Barber v. Thomas

Decision Date30 March 2010
Docket NumberNo. 09-5201.,09-5201.
Citation130 S.Ct. 2499,177 L. Ed. 2d 1
PartiesMichael Gary BARBER, et al., Petitioners, v. J. E. THOMAS, Warden.
CourtU.S. Supreme Court

OPINION TEXT STARTS HERE

COPYRIGHT MATERIAL OMITTED.

Stephen R. Sady, Portland, OR, for Petitioners.

Jeffrey B. Wall, for Respondent.

Stephen R. Sady, Chief Deputy Federal Public Defender, Lynn Deffebach, Portland, OR, for Petitioners.

Elena Kagan, Solicitor General, Lanny A. Breuer, Assistant Attorney General, Michael R. Dreeben, Deputy Solicitor General, Jeffrey B. Wall, Assistant to the Solicitor General, Kevin R. Gingras, Washington, D.C., for Respondents.

Justice BREYER delivered the opinion of the Court.
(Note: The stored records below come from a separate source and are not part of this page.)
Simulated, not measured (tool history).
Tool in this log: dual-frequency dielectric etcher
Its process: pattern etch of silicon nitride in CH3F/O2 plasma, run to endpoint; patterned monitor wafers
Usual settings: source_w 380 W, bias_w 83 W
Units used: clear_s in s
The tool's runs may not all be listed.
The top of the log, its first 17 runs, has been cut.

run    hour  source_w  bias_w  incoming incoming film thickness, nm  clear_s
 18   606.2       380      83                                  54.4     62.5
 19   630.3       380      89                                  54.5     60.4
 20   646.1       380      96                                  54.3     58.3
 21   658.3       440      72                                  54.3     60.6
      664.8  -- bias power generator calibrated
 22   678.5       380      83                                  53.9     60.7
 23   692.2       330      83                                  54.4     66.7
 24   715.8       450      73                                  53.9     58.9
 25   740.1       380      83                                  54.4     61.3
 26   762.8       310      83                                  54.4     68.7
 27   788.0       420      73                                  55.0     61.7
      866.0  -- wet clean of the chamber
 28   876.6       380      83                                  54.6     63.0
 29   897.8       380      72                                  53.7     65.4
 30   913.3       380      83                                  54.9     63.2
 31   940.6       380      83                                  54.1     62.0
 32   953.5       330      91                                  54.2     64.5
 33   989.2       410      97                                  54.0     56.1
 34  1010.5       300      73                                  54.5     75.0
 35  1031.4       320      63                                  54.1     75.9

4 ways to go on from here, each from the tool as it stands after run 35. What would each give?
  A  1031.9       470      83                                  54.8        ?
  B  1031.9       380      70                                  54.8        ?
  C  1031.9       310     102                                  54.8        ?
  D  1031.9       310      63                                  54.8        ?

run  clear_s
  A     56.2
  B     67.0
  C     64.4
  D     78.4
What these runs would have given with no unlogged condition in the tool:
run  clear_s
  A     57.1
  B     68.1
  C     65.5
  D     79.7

Federal sentencing law permits federal prison authorities to award prisoners credit against prison time as a reward for good behavior. 18 U.S.C. § 3624(b). Petitioners, two federal prisoners, challenge the method that the Federal Bureau of Prisons uses for calculating this "good time credit." We conclude that the Bureau's method reflects the most natural reading of the statute, and we reject petitioners' legal challenge.

I
A

A federal sentencing statute provides:

"[A] prisoner who is serving a term of imprisonment of more than 1 year . . . may receive credit toward the service of the prisoner's sentence, beyond the time served, of up to 54 days at the end of each year of the prisoner's term of imprisonment, beginning at the end of the first year of the term . . . . [C]redit for the last year or portion of a year of the term of imprisonment shall be prorated and credited within the last six weeks of the sentence." § 3624(b)(1).

The Bureau of Prisons (BOP) applies this statute using a methodology that petitioners in this case challenge as unlawful. In order to explain the BOP method, we shall use a simplified example that captures its essential elements. The unsimplified calculations described by the BOP in its policy statement, see App. 96-100, will reach approximately the same results as, and are essentially the mathematical equivalent of, the simplified system we describe (there may be other ways to describe the calculation as well). To the extent that there are any differences between the methodology employed by the BOP and that reflected in our example, they are of no consequence to the resolution of petitioners' challenge and are therefore not before us. Similarly, although petitioners committed their crimes before the current version of § 3624 was enacted and are therefore subject to a previous version that differed slightly in certain details, see 18 U.S.C. § 3624 (1988 ed.), the differences between the two versions are immaterial to the questions presented by this case. The parties refer to the current version as the relevant provision of law, see Brief for Petitioners 2-3; Brief for Respondent 8, n. 2, and we shall do the same.

In our example we shall imagine a prisoner who has received a sentence of 10 years' imprisonment. We shall assume that his behavior throughout his confinement is exemplary and that prison authorities will consequently consider him to merit the maximum good time credit that the statute will allow. And we shall ignore leap years.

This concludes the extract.